In a certain country, there are \(n\) cities. Some of them are connected by
roads, all of which go in both directions. It is possible to get from
any city to any other city using only roads. However, for any pair of
cities, there is always only one way to get from one of them to the
other and there are no alternative routes.
Show that there are exactly \(n-1\)
roads in this country.
If \(x\) is any positive real number and \(n \ge 2\) is a natural number, show that \[(1+x)^n > 1+nx\]
Anna and Bob play a game with the following rules: they both receive
a positive integer number. They do not know each other’s numbers, but
they do know that their numbers come one after another – they do not
know which one is larger. (If Anna gets \(n\), Bob gets either \(n-1\) or \(n+1\)). Anna then asks Bob – “do you know
what number I have?” If Bob does know, he has to say Anna’s number and
he wins the game. If he does not, he has to say that he does not. Then,
he asks Anna if she knows his number. If Anna does not know, she asks
Bob. This continues until one of them finds out what is the other’s
number. Assuming that both Anna and Bob know mathematics sufficiently
well to be able to solve this problem, find out who wins the game and
how.
For simplicity let’s assume Bob always gets the odd number and Anna
always gets the even number - two consecutive numbers have opposite
parity!
A real number \(y\) is such that \(y+\frac1{y}\) happens to be an integer. Show that for any natural \(n\), it is also true that \(y^n + \frac1{y^n}\) is an integer.
We have a very large chessboard, consisting of white and black squares. We would like to place a stain of a specific shape on this chessboard and we know that the area of this stain is less than the area of one square of the chessboard. Show that it is always possible to place the stain in such a way that it does not cover a vertex of any square.
Some Star Trek fans and some Doctor Who fans met at a science fiction convention. It turned out that everyone knew exactly three people at the convention. However, none of the Star Trek fans knew each other and none of the Doctor Who fans knew each other. Show that there are the same number of Star Trek fans as the number of Doctor Who fans at the convention.

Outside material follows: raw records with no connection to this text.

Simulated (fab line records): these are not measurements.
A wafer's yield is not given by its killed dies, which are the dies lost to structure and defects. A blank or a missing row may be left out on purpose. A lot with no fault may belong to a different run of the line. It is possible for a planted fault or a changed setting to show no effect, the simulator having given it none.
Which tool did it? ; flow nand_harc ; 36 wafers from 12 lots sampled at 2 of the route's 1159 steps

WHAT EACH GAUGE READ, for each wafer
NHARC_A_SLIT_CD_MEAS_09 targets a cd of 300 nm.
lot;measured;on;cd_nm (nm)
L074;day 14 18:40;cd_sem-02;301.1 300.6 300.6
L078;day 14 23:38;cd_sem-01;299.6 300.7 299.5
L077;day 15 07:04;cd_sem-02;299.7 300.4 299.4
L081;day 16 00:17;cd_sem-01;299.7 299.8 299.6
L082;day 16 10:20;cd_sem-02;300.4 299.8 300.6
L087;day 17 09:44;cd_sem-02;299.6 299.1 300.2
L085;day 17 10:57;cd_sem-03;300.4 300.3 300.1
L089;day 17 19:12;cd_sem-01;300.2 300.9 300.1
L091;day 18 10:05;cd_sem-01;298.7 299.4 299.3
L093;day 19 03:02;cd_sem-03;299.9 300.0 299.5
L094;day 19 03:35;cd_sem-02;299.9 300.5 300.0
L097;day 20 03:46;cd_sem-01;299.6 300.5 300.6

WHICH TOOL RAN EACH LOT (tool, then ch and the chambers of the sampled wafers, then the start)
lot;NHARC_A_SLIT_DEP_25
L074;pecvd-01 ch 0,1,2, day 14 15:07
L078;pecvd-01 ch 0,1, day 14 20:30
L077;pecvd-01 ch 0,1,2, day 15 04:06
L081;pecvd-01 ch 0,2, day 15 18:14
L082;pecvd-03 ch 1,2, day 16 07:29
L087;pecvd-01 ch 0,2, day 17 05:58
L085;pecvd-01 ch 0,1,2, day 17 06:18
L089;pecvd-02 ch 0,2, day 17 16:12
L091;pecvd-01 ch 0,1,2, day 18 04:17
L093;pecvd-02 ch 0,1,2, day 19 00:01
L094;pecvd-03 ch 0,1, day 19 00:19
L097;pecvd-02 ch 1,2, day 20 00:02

Multiply an odd number by the two numbers either side of it. Prove that the final product is divisible by \(24\).
Mattia is thinking of a big positive integer. He tells you what this number to the power of \(4\) is. Unfortunately it’s so large that you tune out, and only hear that the final digit is \(4\). How do you know that he’s lying?
You might want to know what day of the week your birthday is this
year. Mathematician John Conway invented an algorithm called the
‘Doomsday Rule’ to determine which day of the week a particular date
falls on. It works by finding the ‘anchor day’ for the year that you’re
working in. For \(2025\), the anchor
day is Friday. Certain days in the calendar always fall on the anchor
day. Some memorable ones are the following:
‘\(0\)’ of March - which is \(29\)th February in a leap year, and \(28\)th February otherwise.
\(4\)th April, \(6\)th June, \(8\)th August, \(10\)th October and \(12\)th December. These are easier to remember as \(4/4\), \(6/6\), \(8/8\), \(10/10\) and \(12/12\).
\(9\)th May, \(11\)th July, \(5\)th September and \(7\)th November. These are easier to see as
\(9/5\), \(11/7\), \(5/9\) and \(7/11\). A mnemonic for them is “9-5 at the
7-11".
Then find the nearest one of these dates to the date that you’re looking
for and find remainders.
For example, \(\pi\) day, (\(14\)th March, which is written \(3/14\) in American date notation. It’s also Albert Einstein’s birthday) is exactly \(14\) days after ‘\(0\)’th March, so is the same day of the week - Friday in \(2025\).
What day of the week will \(25\)th December be in \(2025\)?
\(6\) friends get together for a game of three versus three basketball. In how many ways can they be split into two teams? The order of the two teams doesn’t matter, and the order within the teams doesn’t matter.
That is, we count A,B,C vs. D,E,F as the same splitting as F,D,E vs A,C,B.